# Using Elasticsearch client

We'll load some arXiv article data and index it with Elasticsearch.

The simplest way to run Elasticsearch is to use [its docker image](https://www.elastic.co/guide/en/elasticsearch/reference/current/docker.html) to run it locally.

## Start client

Put your Elasticsearch's endpoint here if you don't want to use default (localhost:9200)

In [1]:
from elasticsearch import Elasticsearch
es = Elasticsearch()

## Check out indices

In [2]:
es.indices.delete('arxiv_document')
es.indices.create('arxiv_document')

In [3]:
es.indices.get_alias("*")

{'.kibana': {'aliases': {}},
 '.monitoring-es-6-2018.01.13': {'aliases': {}},
 '.monitoring-es-6-2018.01.14': {'aliases': {}},
 'arxiv_document': {'aliases': {}}}

## Load documents from arxiv

In [4]:
import arxiv
import json

In [5]:
%%time

search_query = 'machine learning'

def paged_results(search_query, no_pages, per_page=1000):
  for i in range(no_pages):
    yield arxiv.query(
      search_query,
      start=i * per_page,
      max_results=per_page)

results = arxiv.query(search_query=search_query,
                          max_results=1000)

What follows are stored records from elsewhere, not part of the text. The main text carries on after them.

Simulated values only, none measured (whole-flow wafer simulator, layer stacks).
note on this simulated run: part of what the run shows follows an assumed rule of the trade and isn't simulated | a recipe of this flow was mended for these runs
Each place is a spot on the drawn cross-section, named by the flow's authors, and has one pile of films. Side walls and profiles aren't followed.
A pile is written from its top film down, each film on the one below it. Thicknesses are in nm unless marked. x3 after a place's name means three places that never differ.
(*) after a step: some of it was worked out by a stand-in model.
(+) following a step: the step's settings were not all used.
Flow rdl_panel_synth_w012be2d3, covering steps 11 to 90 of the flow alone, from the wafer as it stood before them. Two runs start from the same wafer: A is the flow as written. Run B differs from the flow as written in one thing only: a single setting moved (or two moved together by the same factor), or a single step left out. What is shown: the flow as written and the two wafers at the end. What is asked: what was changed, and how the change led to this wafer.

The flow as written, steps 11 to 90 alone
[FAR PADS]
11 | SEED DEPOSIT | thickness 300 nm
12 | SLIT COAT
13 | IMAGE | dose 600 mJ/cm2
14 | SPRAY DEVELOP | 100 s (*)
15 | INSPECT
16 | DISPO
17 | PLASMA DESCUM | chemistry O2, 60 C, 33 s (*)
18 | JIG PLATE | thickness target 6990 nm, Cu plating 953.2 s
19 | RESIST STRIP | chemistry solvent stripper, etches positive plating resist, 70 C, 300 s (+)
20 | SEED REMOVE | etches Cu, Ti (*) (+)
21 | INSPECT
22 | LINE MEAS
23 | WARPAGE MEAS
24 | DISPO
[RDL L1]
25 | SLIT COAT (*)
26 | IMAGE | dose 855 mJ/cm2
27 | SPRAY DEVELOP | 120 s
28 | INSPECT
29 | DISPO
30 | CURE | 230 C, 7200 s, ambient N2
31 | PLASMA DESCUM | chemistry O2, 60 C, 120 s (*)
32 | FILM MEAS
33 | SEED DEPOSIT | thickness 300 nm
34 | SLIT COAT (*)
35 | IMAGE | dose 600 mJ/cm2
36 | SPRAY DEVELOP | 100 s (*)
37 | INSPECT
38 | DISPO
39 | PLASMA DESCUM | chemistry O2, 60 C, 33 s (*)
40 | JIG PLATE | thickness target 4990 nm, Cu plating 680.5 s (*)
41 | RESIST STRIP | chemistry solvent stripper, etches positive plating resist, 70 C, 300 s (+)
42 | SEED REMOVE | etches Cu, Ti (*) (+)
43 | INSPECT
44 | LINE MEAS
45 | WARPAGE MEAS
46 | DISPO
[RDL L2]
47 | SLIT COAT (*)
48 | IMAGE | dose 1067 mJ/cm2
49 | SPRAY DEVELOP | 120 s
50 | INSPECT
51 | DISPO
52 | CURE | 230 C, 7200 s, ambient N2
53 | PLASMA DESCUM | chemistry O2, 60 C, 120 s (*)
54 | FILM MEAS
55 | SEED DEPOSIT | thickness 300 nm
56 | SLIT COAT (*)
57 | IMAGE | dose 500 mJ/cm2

print('Query returned {} results'.format(len(results)))

Query returned 1000 results
CPU times: user 3.72 s, sys: 36 ms, total: 3.76 s
Wall time: 18 s


In [6]:
from tqdm import tqdm

no_pages = 100
per_page = 1000 
pages = paged_results(search_query, no_pages, per_page=per_page)
results = []

for res_page in tqdm(pages, total=no_pages):
  l = len(res_page)
  if (l != per_page):
    print('There are {} papers for this page'.format(l))
  if l == 0:
    break
  results += res_page

  3%|▎         | 3/100 [00:44<23:46, 14.71s/it]

There are 0 papers for this page


In [7]:
def make_document(content, INDEX_NAME='arxiv_document'):
  return {
    '_op_type': 'create',
    '_type': 'document',
    '_id': content['arxiv_url'],
    '_index': INDEX_NAME,
    **content
  }

## Load data to Elasticsearch

In [None]:
%%time 

bulk(es, map(make_document, results))